A massive, land grab is taking place by affluent blacks who own nice cars who are squatting on land in order to take possession of it. Government officials and police are ignoring the problem and apparently condone the activity. Meanwhile, a precedent for lawlessness and land theft is being set.
Army troops in Cape Town.
As land invaders accused property owners of being racist, Gauteng MEC for Human Settlements Lebogang Maile said the widespread land invasions in Johannesburg South are the work of syndicates in cahoots with officials, and in some instances, police officers.
“There are syndicates who are making money out of the desperation of our people. It is alleged that the syndicate has connections and is working with some government officials and in some instances police officers. It’s a serious concern”.
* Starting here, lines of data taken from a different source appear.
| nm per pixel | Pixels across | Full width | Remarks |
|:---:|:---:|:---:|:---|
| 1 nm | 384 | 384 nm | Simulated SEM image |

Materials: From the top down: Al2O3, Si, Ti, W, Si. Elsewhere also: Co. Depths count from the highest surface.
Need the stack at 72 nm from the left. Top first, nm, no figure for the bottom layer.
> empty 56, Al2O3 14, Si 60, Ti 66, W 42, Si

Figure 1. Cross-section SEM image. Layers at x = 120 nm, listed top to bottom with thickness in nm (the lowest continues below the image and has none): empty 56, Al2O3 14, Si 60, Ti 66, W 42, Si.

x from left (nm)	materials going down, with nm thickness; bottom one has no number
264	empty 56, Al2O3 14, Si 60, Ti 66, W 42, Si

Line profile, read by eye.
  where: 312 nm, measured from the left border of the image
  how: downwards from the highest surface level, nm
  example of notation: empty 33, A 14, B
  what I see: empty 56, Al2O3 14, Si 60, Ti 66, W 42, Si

Johannesburg South residents have vowed to go to war with land invaders if the government continues to allow land invaders to build shacks in the area. The threat comes on the back of widespread protests last week in Zakariyya Park, Lenasia and Ennerdale.
By Friday 19 July, the protests had spread to other areas in the south of Johannesburg including Protea South and Kliptown.
More officers were deployed to the areas on Friday morning as the protests spread.
Many property owners said they had decided to take matters into their own hands because the government was not willing to address the issue of random land grabs in the area. The affected areas were on lockdown on Friday, with the main roads leading in and out of Lenasia blockaded with burning tyres and rubble. Traffic also built up on the Golden Highway as Eldorado Park and Zakariyya Park residents voiced their unhappiness by blocking it.
The Johannesburg Metro Police Department (JMPD) denied suggestions on Saturday that the land grabbers and property owners were attacking one another.
Johannesburg Metro Police Spokesperson Wayne Minnaar said, “A group of people went past houses to meet the MEC for Human Settlements, Lebogang Maile. It was exaggerated that people were being attacked. The people were only passing to get to the MEC.”
One land grabber, Sabelo Mbuyisa, denied claims by property owners that land invaders were making illegal electricity connections and devaluing property. Mbuyisa said such claims were fueled by hatred and racism.
“We have not encroached on anyone’s property. We are a distance away from their houses. We do not make illegal connections, we don’t steal and we are not responsible for damage to electricity infrastructure. They are racists who cannot bear to live side-by-side with black communities. We are going nowhere. They can send in Metro Police, we won’t budge.”
Maile promised residents all their challenges would be addressed, but stressed that this would require a concerted effort.
“It needs a multi-sectoral, multi-pronged approach,” said Maile.
Asked where the money would come from, Gauteng MEC for Infrastructure Development Tasneem Motara, who accompanied Maile, said:
“It has to be included in our budgetary process and plans, and if it needs further engagement with national Treasury and national departments, we will facilitate that. But for the non-budgetary issues like the court orders, these will simply be enforced”.
Addressing residents on Saturday, Maile pleaded with them and the land invaders to retain calm while the City, premier’s office, the department of infrastructure, and the department of human settlements devise a strategy.
“The problems are complex. We cannot resolve them on our own. When we return, we will ask Premier David Makhura to come along so that he can assist in detailing a plan for addressing the land invasions.”
Many property owners said they were done with negotiating or seeking government intervention, and would fight to preserve the value of their properties.
Michael Loonat from Lenasia South said: “We will fight to preserve the value of our properties. We will go to war because the government is aware of the matter but still dragging its feet. We are tired of being bystanders in matters that directly affect us. We hoped the government would intervene but now look at what is happening.”
Fatima Faranaaz from Lenasia South said: “We are done talking. How do you talk to a government that doesn’t listen? It’s time we fought to defend our houses. It’s time we fought to protect our electricity infrastructure which is also under threat from these illegal land invaders. Even if I die, I’ll die peacefully knowing that it was within my rights to fight to protect what is mine.”